Here’s the existing bug report: https://bugs.llvm.org/show_bug.cgi?id=16810
Orthogonally, you seem to be proposing that there should be some new printf format specifiers besides %s %c %[ (for char) and %ls %lc %l[ (for wchar_t). This is not a Clang issue; this is a library-design issue that you should think about as you write your library function that takes a format string (you know, the one you want to apply attribute((format)) to). If you are not writing a library function, then you have nothing to apply the attribute to, and therefore there’s no reason for you to need anything changed.
You throw out the ideas of %us for char16_t, %Us for char32_t, and have no suggestion for char8_t. However, you cannot use %us as a format specifier, because printf already gives that sequence a valid meaning:
printf(“hello %us world”, 42u); // prints “hello 42s world”
My off-the-top-of-my-head idea is that you should take a hint from MSVC; they provide %I32d, %I64d, etc., for integer types, so how about %C8s, %C16s, and %C32s for Unicode character string types? However, again, this is an issue to think about as you design your MyPrintfLikeFunction
within your own codebase. Maybe you’ll find that you don’t even need a format specifier for those types.

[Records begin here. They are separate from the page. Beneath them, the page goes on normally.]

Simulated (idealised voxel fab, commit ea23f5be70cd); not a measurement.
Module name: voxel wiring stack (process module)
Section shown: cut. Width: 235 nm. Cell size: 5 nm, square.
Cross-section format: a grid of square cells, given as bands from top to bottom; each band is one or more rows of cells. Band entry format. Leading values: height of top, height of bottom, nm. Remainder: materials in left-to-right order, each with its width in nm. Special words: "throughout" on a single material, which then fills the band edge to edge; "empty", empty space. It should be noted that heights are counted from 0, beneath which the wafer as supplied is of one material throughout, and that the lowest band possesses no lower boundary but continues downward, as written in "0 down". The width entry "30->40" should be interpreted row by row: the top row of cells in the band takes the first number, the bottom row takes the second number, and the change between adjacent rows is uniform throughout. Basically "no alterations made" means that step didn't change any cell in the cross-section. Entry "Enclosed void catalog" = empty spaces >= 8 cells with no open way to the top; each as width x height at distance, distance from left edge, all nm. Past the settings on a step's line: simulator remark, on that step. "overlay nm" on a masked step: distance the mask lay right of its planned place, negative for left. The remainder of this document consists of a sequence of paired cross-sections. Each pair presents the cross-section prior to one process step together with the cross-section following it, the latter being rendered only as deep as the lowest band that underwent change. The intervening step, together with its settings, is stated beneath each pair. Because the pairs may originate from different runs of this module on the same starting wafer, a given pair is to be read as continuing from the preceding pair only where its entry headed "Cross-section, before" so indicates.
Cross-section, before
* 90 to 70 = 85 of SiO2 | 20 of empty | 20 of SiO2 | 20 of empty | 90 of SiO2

(FWIW, the C and C++ party line seems to be that no “%C16s” or “%C32s” is needed, because the modern approach is to separate transcoding from output. You shouldn’t be printf’ing Unicode strings directly; you should be first transcoding them into char
or wchar_t
strings, and then printf’ing or wprintf’ing those strings. Personally I don’t think that approach is very helpful in practice, though.)
–Arthur